No wonder you like writing a series that takes place at a ranch! I remember Bonanza and the Lone Ranger.
I wanted to be a professional tennis player from the time I was 8 or 10. That laid a foundation for me to be athletic and active.
This is great…and an unusual ambition. So…do you play tennis now?
quit because of an injury. Still played as an adult, but because of physical limitations now, am not able to play “now.”
I wanted to marry Roy Rogers….it never really worked out for me. Now it is way too late.
Haha, that’s a good one! Something different for sure.
I loved to play teacher. I made my friends sit in rows while I wrote stuff on a chalkboard. My little plastic animals too. Even Barbie had to matriculate. So no surprise I ended up teaching for almost twenty years.
It’s great that you made your early childhood dreams come true.

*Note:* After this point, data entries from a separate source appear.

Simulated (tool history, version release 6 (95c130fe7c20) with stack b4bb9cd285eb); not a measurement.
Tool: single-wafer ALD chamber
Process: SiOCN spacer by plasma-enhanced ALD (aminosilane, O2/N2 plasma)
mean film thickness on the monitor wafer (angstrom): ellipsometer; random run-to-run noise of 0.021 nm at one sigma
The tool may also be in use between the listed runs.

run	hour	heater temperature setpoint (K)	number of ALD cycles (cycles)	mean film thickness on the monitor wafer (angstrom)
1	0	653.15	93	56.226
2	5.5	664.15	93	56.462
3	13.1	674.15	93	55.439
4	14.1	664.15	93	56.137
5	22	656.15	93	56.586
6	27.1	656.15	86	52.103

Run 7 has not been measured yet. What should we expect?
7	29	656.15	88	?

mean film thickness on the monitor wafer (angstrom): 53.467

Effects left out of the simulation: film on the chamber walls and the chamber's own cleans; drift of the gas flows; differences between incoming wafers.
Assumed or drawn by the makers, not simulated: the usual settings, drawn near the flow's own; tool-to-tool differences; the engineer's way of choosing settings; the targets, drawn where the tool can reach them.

Wow, glad I wasn’t in your class, Tina…might not have graduated!
My early life defnitely played a major role in my later life. I had a very exacting mother and although she wanted me to get a college degree so I could aim higher in my future employment than she did (she was a secretary), my mother trained me so well that I followed in her footsteps instead. I only completed two and a half years of college so that I could get married and have a family. And when I became a divorcee with two toddlers after 12 years of marriage and had to get a job asap, I attended a business college and completed their legal secretarial certification program in nine months and promptly went to work for a law firm. I kept a legal secretarial career for over 30 years because I didn’t have the funds or time to go back to school. I am now retired but enjoy an online social/reading life with a few reading groups and blogs, which is a natural fit after my loooong secretarial life. Thanks for the interesting post and question, Nancy. Also, re Terry’s comment above, I grew up on a ranch-farm and to this day love reading western romances and watching all the old western TV shows.
I still like the term “secretary” even though it’s passe. Now you’re called an administrative assistant. Same job, different title. Good for you on finishing school and getting certified after your divorce. That must have taken a lot of fortitude and determination.
I think I wanted to be a cowboy…at least, those are the photos I see of me…little cowboy suit + hat. Funny thing, I don’t know that I’ve ever ridden a horse!
You don’t need a horse to LOOK like a cowboy. Just get yourself a good hat and boots. Good for a Halloween costume.
I had a lot of unstructured play as a child, allowing me to create stuff with wood scraps and nails, cook out over campfires, bog in the mud, climb trees, but most important of all, to have time to daydream. Sometimes I think that was the most important part, to imagine myself as this or that. I didn’t limit myself to human careers like astronaut or doctor, though at one point I wanted to be both, but I also wanted to grow up to be an eagle and a dolphin and have Mary Poppins as my nanny.
You were certainly imaginative, and now we are lucky to benefit from the stories you create.
Thanks Nancy for a bit of “background” on you. When I was a kid, I used to cut pictures of food out of my mom’s discarded magazines. I would use the pictures to play restaurant. My dolls were my customers. As an adult, I have had no desire to become a chef nor own a restaurant. But, I’ve raised my four (now adult) children with plenty of good home cooked food on the table as well as baking many a dozen of treats for our 15 grandchildren & 1 great-grandchild.
I love your choice of role playing. As an adult, you transferred your play to the home kitchen and made it come true that way.
I played teacher as a youngster and did get a degree in education but then went on to law school and have been a lawyer for 37 years and a mediator for 29–still teaching people how to resolve disputes.
So you did become a teacher but in a different field than education.